GraphFrames on CloudxLab

GraphFrames is quite a useful library of spark which helps in bringing Dataframes and GraphX package together.

From the website of Graphframes:

GraphFrames is a package for Apache Spark which provides DataFrame-based Graphs. It provides high-level APIs in Scala, Java, and Python. It aims to provide both the functionality of GraphX and extended functionality taking advantage of Spark DataFrames. This extended functionality includes motif finding, DataFrame-based serialization, and highly expressive graph queries.

You can use graph frames very easily with spark-shell at CloudxLab by using —package option in the following way.

For spark-shell:

/usr/spark2.0.1/bin/spark-shell --packages graphframes:graphframes:0.4.0-spark2.0-s_2.11

For python spark shell:

/usr/spark2.0.1/bin/pyspark --packages graphframes:graphframes:0.4.0-spark2.0-s_2.11

When you launch the shell with the –packages argument, it is going to download graphframes and make available in the shell. Now, lets create a graph frame. Here is some example code (scala):

//Lets import all classes of graphframes package
import org.graphframes._
import spark.sqlContext

//Create a DataFrame representing Vertices of the graph from a list of tuples using toDF function
//This dataframe has unique ID "id" column and other details.
val v = sqlContext.createDataFrame(List(
  ("x", "Jack", 34),
  ("y", "Jill", 36),
  ("z", "Maggie", 30)
)).toDF("id", "name", "age")

//Now we would create a dataframe representing the edges of the graph
// Create an Edge DataFrame with "src" and "dst" columns
val e = sqlContext.createDataFrame(List(
  ("x", "y", "follow"), //Jack follows Jill
  ("y", "z", "friend"),
  ("z", "y", "follow")
)).toDF("src", "dst", "relationship")

// Now, with these two Dataframes, we can create a GraphFrame
import org.graphframes.GraphFrame
val g = GraphFrame(v, e)

// Query: Get in-degree of each vertex.

This would display the total in degrees of each vertex:

| id|inDegree|
|  z|       1|
|  y|       2|

Now, lets try to filter. The following code would display the counts of edges that have follow relationship which 2.

// Query: Count the number of "follow" connections in the graph.
g.edges.filter("relationship = 'follow'").count()

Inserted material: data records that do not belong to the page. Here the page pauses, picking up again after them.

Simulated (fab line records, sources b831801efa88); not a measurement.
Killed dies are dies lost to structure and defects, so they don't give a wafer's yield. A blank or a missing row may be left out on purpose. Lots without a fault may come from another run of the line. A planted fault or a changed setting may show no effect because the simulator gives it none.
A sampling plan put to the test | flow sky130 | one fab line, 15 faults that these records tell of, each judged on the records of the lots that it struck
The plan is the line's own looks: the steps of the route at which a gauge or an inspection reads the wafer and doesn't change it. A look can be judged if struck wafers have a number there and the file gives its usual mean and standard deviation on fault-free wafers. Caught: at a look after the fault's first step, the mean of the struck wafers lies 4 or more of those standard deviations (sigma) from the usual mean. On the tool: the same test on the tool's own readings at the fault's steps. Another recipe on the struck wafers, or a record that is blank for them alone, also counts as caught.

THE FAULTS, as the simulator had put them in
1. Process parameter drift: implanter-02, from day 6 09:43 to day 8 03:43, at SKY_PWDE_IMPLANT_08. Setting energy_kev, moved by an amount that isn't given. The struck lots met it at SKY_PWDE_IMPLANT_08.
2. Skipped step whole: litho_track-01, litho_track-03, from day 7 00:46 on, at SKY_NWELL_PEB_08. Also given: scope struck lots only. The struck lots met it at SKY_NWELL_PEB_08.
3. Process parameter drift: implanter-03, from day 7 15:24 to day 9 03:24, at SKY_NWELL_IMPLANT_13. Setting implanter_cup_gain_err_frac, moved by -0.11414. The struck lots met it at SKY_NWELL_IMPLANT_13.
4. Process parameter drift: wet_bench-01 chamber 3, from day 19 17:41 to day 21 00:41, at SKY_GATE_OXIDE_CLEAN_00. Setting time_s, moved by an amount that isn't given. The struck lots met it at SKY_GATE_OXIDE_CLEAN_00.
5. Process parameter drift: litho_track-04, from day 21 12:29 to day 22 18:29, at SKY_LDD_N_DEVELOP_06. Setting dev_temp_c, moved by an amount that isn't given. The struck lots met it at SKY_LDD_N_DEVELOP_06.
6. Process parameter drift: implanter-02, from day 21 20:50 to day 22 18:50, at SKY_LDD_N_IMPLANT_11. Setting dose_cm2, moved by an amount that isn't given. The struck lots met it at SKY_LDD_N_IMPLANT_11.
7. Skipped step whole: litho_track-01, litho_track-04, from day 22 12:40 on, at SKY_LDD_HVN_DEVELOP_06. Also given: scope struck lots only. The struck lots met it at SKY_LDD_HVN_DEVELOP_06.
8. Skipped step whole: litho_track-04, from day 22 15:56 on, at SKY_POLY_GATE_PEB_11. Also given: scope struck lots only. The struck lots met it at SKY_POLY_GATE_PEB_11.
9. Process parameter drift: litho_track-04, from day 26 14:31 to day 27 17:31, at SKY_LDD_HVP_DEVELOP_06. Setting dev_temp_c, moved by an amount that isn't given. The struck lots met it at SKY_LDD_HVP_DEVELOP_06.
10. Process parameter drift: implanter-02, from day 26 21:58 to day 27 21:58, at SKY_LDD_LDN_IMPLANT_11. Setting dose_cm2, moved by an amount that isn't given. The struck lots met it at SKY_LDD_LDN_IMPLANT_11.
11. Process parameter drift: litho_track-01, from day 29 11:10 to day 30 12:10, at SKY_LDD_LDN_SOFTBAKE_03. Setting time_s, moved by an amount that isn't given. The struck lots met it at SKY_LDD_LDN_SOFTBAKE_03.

Now, lets try to run the an algorithm such as pagerank on the graph.

// Run PageRank algorithm, and show results.
val results = g.pageRank.resetProbability(0.01).maxIter(20).run()"id", "pagerank").show()

After few iterations, it should display the page rank of each element as follows:

| id|           pagerank|
|  x|               0.01|
|  z|0.27995525261339177|
|  y| 0.2808611427228327|